Ultrafast lasers take 'snapshots' as atoms collide
Using laser pulses that last just 70 femtoseconds (quadrillionths of a second), physicists have observed in greater detail than ever before what happens when atoms collide. The experiments at JILA, a joint institute of the National Institute of Standards and Technology (NIST) and the University of Colorado at Boulder, confirm a decades-old theory of how atoms--like tennis balls--briefly lose form and energy when they hit something. The results will help scientists study other atomic-scale processes and better understand the laws of physics.
The new data, reported in the Oct. 14 issue of Physical Review Letters,* provide the equivalent of missing frames in movies of colliding atoms (see simulated images in accompanying graphic). As is the case when a tennis ball is hit by a racquet, the motion is too quick for the eye but can be detected using short flashes of light. The JILA scientists collected data on atoms' properties before, during and after collisions lasting just half a picosecond (trillionth of a second) using laser "flashes" that were even faster.
In the JILA experiments, about 10 quintillion potassium atoms in a dense gas were packed into a titanium container just 1 square centimeter in size and heated to 700 degrees C (almost 1,300 degrees F). With such high temperatures and large numbers of atoms, the experiment is designed to maximize the number of atom collisions. Rapidly alternating pulses of laser light then are used to "freeze frame" the action.

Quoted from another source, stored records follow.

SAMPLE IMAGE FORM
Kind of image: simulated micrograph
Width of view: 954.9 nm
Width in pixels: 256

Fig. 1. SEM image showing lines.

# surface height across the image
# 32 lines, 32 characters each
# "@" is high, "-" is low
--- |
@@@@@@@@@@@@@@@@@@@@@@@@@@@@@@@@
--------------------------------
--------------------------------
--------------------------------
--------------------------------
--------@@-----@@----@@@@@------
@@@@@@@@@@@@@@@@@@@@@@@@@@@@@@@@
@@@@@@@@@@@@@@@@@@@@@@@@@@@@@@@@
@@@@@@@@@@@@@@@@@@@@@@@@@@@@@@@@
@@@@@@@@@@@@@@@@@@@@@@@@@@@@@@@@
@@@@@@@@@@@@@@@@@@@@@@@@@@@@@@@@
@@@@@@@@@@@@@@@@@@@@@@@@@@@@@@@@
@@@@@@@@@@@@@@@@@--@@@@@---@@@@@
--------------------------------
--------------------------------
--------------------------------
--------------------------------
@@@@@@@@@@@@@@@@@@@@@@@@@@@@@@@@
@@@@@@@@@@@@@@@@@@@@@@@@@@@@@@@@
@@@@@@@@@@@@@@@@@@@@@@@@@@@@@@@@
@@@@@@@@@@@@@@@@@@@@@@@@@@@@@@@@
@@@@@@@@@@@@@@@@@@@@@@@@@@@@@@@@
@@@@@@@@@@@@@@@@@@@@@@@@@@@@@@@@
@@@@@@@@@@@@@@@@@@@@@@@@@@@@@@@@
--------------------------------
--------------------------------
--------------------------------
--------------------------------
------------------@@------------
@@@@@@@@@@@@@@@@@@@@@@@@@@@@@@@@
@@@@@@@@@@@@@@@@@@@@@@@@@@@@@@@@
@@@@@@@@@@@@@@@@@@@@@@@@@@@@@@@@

Energy from the first laser pulse is absorbed by the atoms, placing them in a uniform state, emitting electromagnetic waves in identical patterns. A second laser then quickly hits the mass of atoms, and a detector captures a signal beam formed by the interaction of the beams. Light from the second pulse is absorbed and re-emitted by atoms that are "in synch" but not by atoms that are colliding and losing energy. The intensity of this signal beam, measured as a function of the delay between the two pulses, provides a "snapshot" of how many atoms are colliding at any one time, as well as details about changes in their wave patterns.